On Wednesday, March, the Government presented its proposal for new tax rules for the corporate sector to the Council on Legislation. The proposal includes, amongst other things, a new law introducing standard taxation of the safety reserves reported by property and casualty insurance companies.
We reported previously in Tax matters that the Government had stated in a memorandum that they intended to present a proposal for the introduction of a standard tax on property and casualty insurance companies’ safety reserves. The proposal presented to the Council is a result of this statement in the Government’s memorandum and proposes both a temporary standard tax on the reserves and also a permanent tax.
The Government’s proposal for permanent taxation implies that a standard amount of income is to be reported as taxable. This standard amount of income is to be calculated on the safety reserves at the beginning of the income year multiplied by the government borrowing rate at the end of November in the year closest to the calendar year during which the income year in question ended. However, the government borrowing rate in this calculation is to be no lower than 0,5 percent.
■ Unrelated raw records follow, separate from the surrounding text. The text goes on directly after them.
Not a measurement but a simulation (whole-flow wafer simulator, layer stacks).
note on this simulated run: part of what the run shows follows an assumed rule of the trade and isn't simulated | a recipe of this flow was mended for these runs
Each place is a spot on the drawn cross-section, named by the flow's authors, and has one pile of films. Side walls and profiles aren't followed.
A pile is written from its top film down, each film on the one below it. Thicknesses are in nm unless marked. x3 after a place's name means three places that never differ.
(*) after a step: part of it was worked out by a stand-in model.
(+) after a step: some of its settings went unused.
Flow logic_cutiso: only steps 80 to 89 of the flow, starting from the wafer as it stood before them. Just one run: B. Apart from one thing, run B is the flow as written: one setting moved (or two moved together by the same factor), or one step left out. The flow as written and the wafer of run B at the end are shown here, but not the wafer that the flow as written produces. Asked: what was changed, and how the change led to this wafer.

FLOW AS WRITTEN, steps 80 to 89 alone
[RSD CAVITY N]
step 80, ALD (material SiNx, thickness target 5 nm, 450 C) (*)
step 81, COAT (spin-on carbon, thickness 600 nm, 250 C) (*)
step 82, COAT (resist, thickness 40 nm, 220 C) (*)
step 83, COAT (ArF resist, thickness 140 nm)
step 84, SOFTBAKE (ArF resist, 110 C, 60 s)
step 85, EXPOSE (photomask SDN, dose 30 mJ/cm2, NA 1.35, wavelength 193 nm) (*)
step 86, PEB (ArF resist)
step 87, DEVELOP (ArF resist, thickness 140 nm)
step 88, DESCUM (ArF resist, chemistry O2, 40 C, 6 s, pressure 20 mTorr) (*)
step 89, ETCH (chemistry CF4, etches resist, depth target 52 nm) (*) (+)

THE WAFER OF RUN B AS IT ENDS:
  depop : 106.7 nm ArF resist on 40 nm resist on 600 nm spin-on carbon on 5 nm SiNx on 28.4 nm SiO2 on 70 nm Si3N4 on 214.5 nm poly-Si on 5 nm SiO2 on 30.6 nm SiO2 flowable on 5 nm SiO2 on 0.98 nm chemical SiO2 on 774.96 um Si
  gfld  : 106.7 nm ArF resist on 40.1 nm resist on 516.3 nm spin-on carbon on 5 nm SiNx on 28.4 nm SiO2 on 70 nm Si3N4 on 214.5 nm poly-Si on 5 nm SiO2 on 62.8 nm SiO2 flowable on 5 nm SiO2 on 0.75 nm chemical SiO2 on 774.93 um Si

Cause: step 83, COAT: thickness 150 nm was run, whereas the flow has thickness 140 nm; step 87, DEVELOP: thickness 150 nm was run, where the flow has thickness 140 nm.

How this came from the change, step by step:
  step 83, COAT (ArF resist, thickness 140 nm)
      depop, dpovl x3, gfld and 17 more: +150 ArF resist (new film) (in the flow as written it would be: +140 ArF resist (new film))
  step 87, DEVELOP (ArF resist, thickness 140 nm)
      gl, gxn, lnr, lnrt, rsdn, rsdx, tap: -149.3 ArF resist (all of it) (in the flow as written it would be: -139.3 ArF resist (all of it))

The proposal for temporary taxation implies that a property and casualty insurance company which has a safety reserve at the beginning of the first income year after 31 December 2020 is to report an additional amount of standard income. This income is to be calculated as 6 percent of the safety reserve at the beginning of the income year in question. The standard income amount is to be reported at one sixth of the value of the reserve during the first income year and at one sixth per year during the subsequent five income years, or in the entire amount during the first income year. The reason for a temporary standard income amount being applied is that the Government also proposes a reduction in the corporate tax rate to 20.6 percent, and that the previous tax rate of 22 percent is to effectively apply to the dissolution of any provisions to safety reserves reported prior to the reduction in the corporate tax rate coming into effect.
The new regulations are expected to come into effect on 1 January 2019.
Similar taxation of safety reserves was proposed by the Corporate Taxation Committee during the summer of 2014. According to the Government’s memorandum, one reason for the introduction of this tax is to increase the fiscal neutrality between safety reserves and tax allocation reserves.